Developing a Website Content Strategy

In this four-week course, you will learn the process of developing a website content strategy, from the first phase of conducting an audit of your content, to the second phase of analyzing your current environment, to the final phase of establishing a sustainable strategy that will ensure your content is useful, usable, and findable. You will walk through each of these three phases and discuss how to adapt various types of approaches for implementation at your own institution. You will learn how to discover your unique content problems, present them to your organization, and subsequently establish new roles, responsibilities, and workflows for the entire lifecycle of your content.
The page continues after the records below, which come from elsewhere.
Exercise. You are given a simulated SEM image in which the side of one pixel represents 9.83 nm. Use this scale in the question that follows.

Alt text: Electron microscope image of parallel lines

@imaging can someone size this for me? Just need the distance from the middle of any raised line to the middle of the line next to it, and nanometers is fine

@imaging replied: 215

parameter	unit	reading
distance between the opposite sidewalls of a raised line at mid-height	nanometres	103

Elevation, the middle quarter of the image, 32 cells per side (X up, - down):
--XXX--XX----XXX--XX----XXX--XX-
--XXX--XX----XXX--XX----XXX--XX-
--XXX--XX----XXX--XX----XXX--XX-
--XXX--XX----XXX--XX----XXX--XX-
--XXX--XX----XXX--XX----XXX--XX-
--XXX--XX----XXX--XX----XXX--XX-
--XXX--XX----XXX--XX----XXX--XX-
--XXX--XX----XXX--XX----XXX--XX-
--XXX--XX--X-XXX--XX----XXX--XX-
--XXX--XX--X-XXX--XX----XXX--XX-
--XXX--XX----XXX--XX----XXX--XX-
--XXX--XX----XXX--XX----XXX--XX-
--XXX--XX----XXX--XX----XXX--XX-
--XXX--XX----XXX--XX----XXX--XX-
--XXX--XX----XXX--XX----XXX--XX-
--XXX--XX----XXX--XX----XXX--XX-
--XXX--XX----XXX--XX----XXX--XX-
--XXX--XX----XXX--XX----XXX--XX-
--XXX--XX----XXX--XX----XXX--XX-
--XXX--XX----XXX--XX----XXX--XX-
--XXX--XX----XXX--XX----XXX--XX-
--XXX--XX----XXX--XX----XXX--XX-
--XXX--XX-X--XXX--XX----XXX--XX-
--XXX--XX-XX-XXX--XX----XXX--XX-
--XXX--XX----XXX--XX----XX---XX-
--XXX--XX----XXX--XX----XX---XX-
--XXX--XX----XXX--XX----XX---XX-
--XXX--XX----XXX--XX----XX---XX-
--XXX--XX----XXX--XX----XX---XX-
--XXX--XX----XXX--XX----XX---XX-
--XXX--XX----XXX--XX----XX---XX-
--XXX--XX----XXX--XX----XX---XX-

When students complete your program, what credentials, experience, and portfolio materials have they accumulated, and how do they support their career success?: 

When students complete the program, they obtain a Certificate in User Experience. Specific experiences they have and materials they produce during the program are:

  • Documented contextual inquiry interview notes and analysis, demonstrating their ability to conduct a useful interview and make sense of the results.
  • A completed heuristic evaluation of a web page, demonstrating their knowledge of usability principles.
  • Results from a first click test to determine if their website’s navigation is on the right track.
  • A prioritization matrix to select appropriate user research methods for different usability problems and prioritize that effort.
  • Findings and recommendations based upon a navigation stress test, demonstrating a knowledge of the fundamentals of effective navigation.
  • A sample content inventory, demonstrating the ability to document a website’s content and structure.
  • A draft navigation scheme for a library website, demonstrating the ability to create an effective navigation system.
  • A draft persona that represents a library’s primary audience, and the ability to use it to bring focus back on the user when making website decisions.
  • A usability plan, including tasks, scenarios, recruitment, and logistics, demonstrating the ability to plan for a test.
  • An analysis of usability testing results, including a plan for next steps, demonstrating the ability to analyze data and use it to make decisions.
  • A description of a particular web page’s audience and goals, demonstrating an understanding of the purpose of a web page.
  • A library web page (or set of pages) that follows best practices in web content and organization, demonstrating the ability to write effectively and organize content for the web.
  • A sample content audit of their website, demonstrating the ability to evaluate content on a website.
  • An analysis document outlining current practices related to content, demonstrating the ability to evaluate organizational processes.
  • A workflow for creating, updating, or deleting a web page, demonstrating the ability to create effective workflows for content.
  • Editorial standards and voice and tone standards for web content, demonstrating the ability to establish standards to improve the usefulness of web content.
Who are your program’s key instructors and what qualifications and experience do they bring?: 

Rebecca Blakiston organized the certificate program and has been the Website Product Manager at the University of Arizona (UA) Libraries for four years. She has over 10 years of experience in public service in libraries, working on public service desks, teaching classes, and managing customer inquiries. She has six years of experience in pedagogy and instructional design, having worked on the Instructional Services Team for the past six years. She received “continuing status” (the equivalent of “tenure”) at the UA in 2013. She was previously project manager for three significant website re-build/re-design projects, including the Center for Creative Photography and Special Collections, and this year will tackle the main library website (project just beginning). These projects include user research, persona development, auditing content, re-writing content, creating new information architecture, and developing new content workflows. She has presented extensively at such conferences as the American Library Association, the Association of College and Research Libraries, EDUCAUSE, and edUi. Her published articles include Developing a Content Strategy for an Academic Library Website and Building Knowledge, Skills, and Abilities: Continual Learning in the New Information Landscape. She is currently writing a book titled Usability Testing: a Practical Guide for Librarians to be published by Rowan & Littlefield in 2014. See more at https://arizona.academia.edu/RebeccaBlakiston.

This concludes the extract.